Sheriff Bojang, the communication minister under President Yahya Jammeh has resigned and called on him to hand over power when his term expires on January 19.
A veteran Gambian journalists and owner of a private newspaper company, The Standard, Bojang has become the first minister to resign ahead of the expiration of the term of the outgoing President Jammeh.
“I begin this statement by hereby announcing that I have taken the decision, and written to the relevant high authority to the effect that I have resigned from the Government and the Cabinet as Minister of Information & Communication Infrastructure with immediate effect,” Bojang who wrote a letter from Senegal stated.
However, the government put out a press release Monday night announcing it has dismissed Sheriff of his position as a minister.

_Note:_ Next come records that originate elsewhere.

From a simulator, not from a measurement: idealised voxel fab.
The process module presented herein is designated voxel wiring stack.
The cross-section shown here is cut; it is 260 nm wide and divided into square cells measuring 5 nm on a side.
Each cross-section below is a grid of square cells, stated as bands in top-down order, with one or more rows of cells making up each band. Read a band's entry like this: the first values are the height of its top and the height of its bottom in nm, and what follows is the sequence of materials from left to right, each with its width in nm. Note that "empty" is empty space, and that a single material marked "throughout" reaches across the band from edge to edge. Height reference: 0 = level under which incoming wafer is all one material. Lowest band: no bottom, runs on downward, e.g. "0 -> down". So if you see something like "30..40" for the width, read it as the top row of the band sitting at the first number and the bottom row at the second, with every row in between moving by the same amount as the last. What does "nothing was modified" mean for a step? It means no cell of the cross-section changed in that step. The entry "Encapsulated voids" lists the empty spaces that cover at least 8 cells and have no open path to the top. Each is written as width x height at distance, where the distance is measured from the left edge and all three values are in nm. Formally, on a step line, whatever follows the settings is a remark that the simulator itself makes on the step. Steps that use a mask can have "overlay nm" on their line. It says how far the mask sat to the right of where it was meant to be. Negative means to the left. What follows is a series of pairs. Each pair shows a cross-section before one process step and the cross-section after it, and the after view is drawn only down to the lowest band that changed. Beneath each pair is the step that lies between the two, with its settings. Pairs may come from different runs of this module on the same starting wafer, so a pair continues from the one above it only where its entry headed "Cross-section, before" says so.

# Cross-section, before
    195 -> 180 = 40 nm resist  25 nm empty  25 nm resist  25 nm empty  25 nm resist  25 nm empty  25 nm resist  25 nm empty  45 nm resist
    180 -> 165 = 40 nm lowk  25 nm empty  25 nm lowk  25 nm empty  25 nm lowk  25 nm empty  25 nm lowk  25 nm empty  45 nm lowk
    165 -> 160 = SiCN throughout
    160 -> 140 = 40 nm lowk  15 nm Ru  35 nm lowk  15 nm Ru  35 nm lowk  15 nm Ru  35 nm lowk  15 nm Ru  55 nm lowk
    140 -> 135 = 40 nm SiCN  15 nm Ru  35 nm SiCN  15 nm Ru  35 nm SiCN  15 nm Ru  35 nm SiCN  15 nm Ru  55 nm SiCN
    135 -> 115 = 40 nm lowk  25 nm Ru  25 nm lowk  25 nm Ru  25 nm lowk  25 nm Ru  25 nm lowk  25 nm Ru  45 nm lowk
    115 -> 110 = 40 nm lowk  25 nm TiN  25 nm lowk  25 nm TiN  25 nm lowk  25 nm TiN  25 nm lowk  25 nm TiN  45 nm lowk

Sheriff has written his resignation letter from Dakar, Senegal where he has been for the past few days.
Bojang whose newspaper was shutdown two times by Gambian authorities has been appointed by Jammeh as a communication minister in early 2015.
Gambia was plunged into a crisis on Dec. 9 after President Jammeh rejected the results, a week after conceding defeat to a little known property developer, Adama Barrow.
Since the crisis erupted, the regional bloc, ECOWAS, and major international institutions including the United Nations and African Union has asked Jammeh to step down.
Several high profile Gambians have also joined the call and couple of weeks ago, 11 ambassadors have written to the President Jammeh asking him to quit.
Nigeria’s President Muhammed Buhari and Ghana’s former president John Dramani Mahama are expected in Gambia on Wednesday to hold talks with Jammeh as part of efforts by the regional economic bloc aim at peacefully solving the impasse.
The ruling APRC party led by President Jammeh has filed a petition at the country’s Supreme Court to annul the election results which they argued were tainted by “unacceptable irregularities”.
However, Bojang thinks otherwise.
“It is my considered opinion and stance that the results of the December 1st election represent a true reflection of the sovereign will of the Gambian people,” he wrote in his resignation letter.
“The current attempts while appearing to have a veneer of constitutionalism are in fact an attempt to subvert the express will of the Gambian electorate.”
He added that the “APRC has no one to blame but itself for its dismal performance at the polls”.
“We took very impolitic decisions from mid-2015 which led to a haemorrhaging of support from our traditional bases and made the party unappealing to new millennial voters,” he argued.